The sound driver situation under Linux seems to have got steadily better these days. Almost any card with reasonably complete drivers (either ALSA, OSS/Free, or commercial OSS) should work. However, the mjpeg tools do use the fancier facilities of the Linux sound interfaces (mmap-ed buffers, block completion triggering). It is not inconcievable that rough and ready early drivers may not work. However, earlier difficulties relating to the requirement for more than two buffers have now been solved. As a result up-to-date drivers for popular cards like the Aureal Vortex series and Soundblaster live should work nicely. As ever the SB-16 and AWE-32/64 family are know to work very well.

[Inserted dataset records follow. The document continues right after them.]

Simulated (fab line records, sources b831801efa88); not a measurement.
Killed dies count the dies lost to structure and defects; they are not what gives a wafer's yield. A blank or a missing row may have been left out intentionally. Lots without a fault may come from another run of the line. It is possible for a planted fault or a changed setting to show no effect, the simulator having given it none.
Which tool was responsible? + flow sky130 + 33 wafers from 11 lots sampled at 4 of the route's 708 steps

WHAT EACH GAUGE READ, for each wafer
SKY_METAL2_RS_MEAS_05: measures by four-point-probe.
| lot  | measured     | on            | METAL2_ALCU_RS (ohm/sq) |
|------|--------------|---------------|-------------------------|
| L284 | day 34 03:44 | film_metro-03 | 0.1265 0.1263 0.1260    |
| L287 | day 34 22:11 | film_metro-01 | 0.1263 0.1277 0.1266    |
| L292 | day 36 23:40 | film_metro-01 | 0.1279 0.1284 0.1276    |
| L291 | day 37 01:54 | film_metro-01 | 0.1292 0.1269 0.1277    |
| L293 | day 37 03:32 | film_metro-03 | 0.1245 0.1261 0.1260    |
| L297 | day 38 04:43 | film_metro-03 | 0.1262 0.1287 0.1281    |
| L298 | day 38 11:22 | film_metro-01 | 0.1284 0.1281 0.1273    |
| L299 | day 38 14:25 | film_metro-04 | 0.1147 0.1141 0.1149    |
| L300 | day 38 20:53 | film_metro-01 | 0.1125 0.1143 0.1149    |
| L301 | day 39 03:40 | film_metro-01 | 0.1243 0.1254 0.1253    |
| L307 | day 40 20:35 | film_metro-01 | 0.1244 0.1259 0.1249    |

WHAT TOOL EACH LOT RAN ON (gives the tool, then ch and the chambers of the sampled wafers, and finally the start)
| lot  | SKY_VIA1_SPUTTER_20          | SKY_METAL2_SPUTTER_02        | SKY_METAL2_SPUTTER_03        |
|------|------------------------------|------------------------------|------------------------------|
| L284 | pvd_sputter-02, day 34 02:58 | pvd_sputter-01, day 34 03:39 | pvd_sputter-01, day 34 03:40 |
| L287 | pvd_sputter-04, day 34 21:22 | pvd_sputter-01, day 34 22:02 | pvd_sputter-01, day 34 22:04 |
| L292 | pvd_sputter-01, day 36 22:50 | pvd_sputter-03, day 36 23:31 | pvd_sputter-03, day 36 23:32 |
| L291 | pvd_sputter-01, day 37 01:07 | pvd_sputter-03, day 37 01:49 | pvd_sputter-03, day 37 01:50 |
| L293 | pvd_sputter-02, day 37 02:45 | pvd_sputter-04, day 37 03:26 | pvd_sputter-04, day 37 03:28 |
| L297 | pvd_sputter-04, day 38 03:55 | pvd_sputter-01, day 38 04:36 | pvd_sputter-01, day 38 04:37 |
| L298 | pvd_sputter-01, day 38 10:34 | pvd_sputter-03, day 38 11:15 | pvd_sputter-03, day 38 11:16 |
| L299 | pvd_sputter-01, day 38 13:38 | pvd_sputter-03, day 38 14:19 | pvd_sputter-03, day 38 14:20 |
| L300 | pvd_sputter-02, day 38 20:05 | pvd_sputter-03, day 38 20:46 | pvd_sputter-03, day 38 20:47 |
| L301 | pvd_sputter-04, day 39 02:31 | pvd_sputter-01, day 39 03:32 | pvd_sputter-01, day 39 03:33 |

Finally, if you're a happy lavtools user out there and have a sound-card setup that works (or was a disaster) let me know and I'll post a summary here.

How much memory do I need?

Capture works much better if you can give the software lots of memory for buffers. For high quality I found 16MB or so worked wonders for reliability. So a 32MB machine is probably a bare minimum for fully exploiting the Buz.

(Answer by Andrew Stevens)

Any other hardware constraints?

This is the show stopper. The Buz is a bridged PCI card. The SCSI adaptor and other chips share a little on-card PCI bus that talks to your machine's PCI bus via a bridge chip. This is obviously a much more demanding configuration than ordinary unbridged stuff. Worse, the bridge chip used appears to be particularly picky. The end result is that if your motherboard has a not-so-good PCI implementation you will tend to drop frames. Hearsay (confirmed my own experiences) suggests that VIA's VP3 and MVP3 chipsets are not-so-good PCI personified. I had endless problems until I shoved the Buz into an Intel 440BX based board. ALI based stuff is also mentioned as working well. My experience of PCI problems (even under Microsoft's O.S.es) on new KX133 Athlon boards suggests it would be wise to suspect the worst on these too until later revisions prove them innocent. I suspect that these difficulties were, in part, responsible for Iomega dropping PC support for the Buz. I bet their support guys were weeping into their beer nightly...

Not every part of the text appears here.